Compromise rejected to overhaul Energy Taxation Directive

The new Hungarian presidency of the Council of the EU has failed to break locked talks on revised taxation of fuel, energy and electricity. The compromise had offered to exempt aviation and marine fuels from any tax rises for 20 years.

On 16 September, Cyprus, Greece and Malta opposed the revised emergency break drafted by the Hungarian presidency presented at its first ECOFIN meeting. Finding ways to include new tax rules in these areas have blocked a wider agreement for new taxes on energy. After this Hungary may struggle to find any new ETD compromises during its presidency which lasts till the end of the year.

Talks to modernise the Energy Taxation Directive (ETD).  ETD sets minimum tax or levies on fuel, energy and electricity across the EU.  They are widely considered too low to support the EU’s climate objectives.

In May 2024, the Belgian Presidency of the EU Council had conceded that there will likely be no progress on talks to modernise ETD. Despite numerous compromises to the text, delegates were resigned to move talks to after the June 2024 EU Parliament elections.

Talks to review a second Belgian compromise (cuts to aviation fuel) in April made little progress.

Jan 2024 New attempt on Energy Taxation Directive overhaul to reflect green ambitions of net-zero greenhouse tax emissions by 2050

The European Commission is to put forward to EU Finance Minister’s tax working group on 24 February 2024 a revised text for an overhaul for the ETD.

The Directive set minimum excise rates on prescribed types of fuels and energies in 2003. Thanks to the directive, EU countries could no longer engage in price dumping to undercut each other and the single market was preserved. However, numerous exemptions were added – for aviation or maritime fuels used in fishing boats. This new version will seek to remove outdated exemptions and reduced rates that currently encourage the use of fossil fuels. Maritime shipping is one of the sectors whose generous exemptions could be abolished by the directive – but faces opposition from Spain and Portugal.  This includes a pivot away from taxing energy efficient electricity production towards oil and fossil gas.

Attempts to reform in 2011 failed due to lack of unanimous support from many states still dependant of coal and other fuels. Luxembourg, Poland and reportedly Germany were the main opponents. They are asking for longer transitional periods in sectors where sensitive exemptions are being abolished.

It works alongside the existing Emissions Trading Scheme (ETS) and the proposed Carbon Border Adjustment Mechanism (CBAM).

Energy Taxation Directive (2003/96/EC)

The Directive covers minimum excise duty rates on: motor; aviation; shipping; domestic heating fuels; and domestic electricity. It aims to support the Union’s green objectives to use minimum tax levels to encourage the switch to renewable energy. But also to ensure no distorting competition by under taxing fuels across borders.

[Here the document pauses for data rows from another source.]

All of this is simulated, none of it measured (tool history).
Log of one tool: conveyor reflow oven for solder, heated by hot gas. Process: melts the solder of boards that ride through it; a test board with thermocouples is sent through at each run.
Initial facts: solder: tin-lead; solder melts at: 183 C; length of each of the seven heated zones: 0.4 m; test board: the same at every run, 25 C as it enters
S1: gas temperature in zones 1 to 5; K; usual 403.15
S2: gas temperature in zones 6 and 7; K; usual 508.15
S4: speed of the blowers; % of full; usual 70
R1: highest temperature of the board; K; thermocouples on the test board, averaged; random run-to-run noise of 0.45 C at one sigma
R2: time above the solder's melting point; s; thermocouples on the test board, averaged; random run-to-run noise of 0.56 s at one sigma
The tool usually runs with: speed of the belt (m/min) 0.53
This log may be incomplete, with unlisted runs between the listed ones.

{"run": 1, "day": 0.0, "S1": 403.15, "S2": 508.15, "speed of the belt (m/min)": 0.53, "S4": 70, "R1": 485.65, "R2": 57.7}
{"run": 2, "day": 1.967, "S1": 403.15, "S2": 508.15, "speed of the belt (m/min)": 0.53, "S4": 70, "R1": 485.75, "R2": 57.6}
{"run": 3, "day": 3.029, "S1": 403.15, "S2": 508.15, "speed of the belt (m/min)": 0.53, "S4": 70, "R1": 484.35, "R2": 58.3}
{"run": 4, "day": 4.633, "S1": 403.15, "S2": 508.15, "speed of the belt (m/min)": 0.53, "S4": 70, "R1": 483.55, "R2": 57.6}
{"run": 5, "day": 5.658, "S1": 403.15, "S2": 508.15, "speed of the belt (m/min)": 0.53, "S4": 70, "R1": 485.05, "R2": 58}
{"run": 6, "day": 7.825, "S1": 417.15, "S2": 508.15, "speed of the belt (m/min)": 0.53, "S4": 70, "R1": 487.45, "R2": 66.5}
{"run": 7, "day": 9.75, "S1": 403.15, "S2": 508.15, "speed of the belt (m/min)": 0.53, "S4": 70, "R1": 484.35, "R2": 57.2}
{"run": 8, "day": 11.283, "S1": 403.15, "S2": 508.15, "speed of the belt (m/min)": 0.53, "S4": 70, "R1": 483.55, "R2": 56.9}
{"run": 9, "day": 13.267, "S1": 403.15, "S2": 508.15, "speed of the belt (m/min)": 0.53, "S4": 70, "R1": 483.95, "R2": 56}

2022 reforms: Minimum rates on energy content and CO2 emissions; withdrawal of exemptions

As with the 2011 attempted reforms, the new round of reforms will focus on energy source emissions, and how to link to duty rates. Minimum rates will be based on the energy content (expressed in euros per gigajoules) of each product. In this way, the new system will ensure that the most polluting fuels are taxed the highest. Many exemptions will also be removed – notably aviation kerosene and shipping heavy oil. It will be linked to the European Green Deal, the Commissions measure to help tackle greenhouse gas emissions.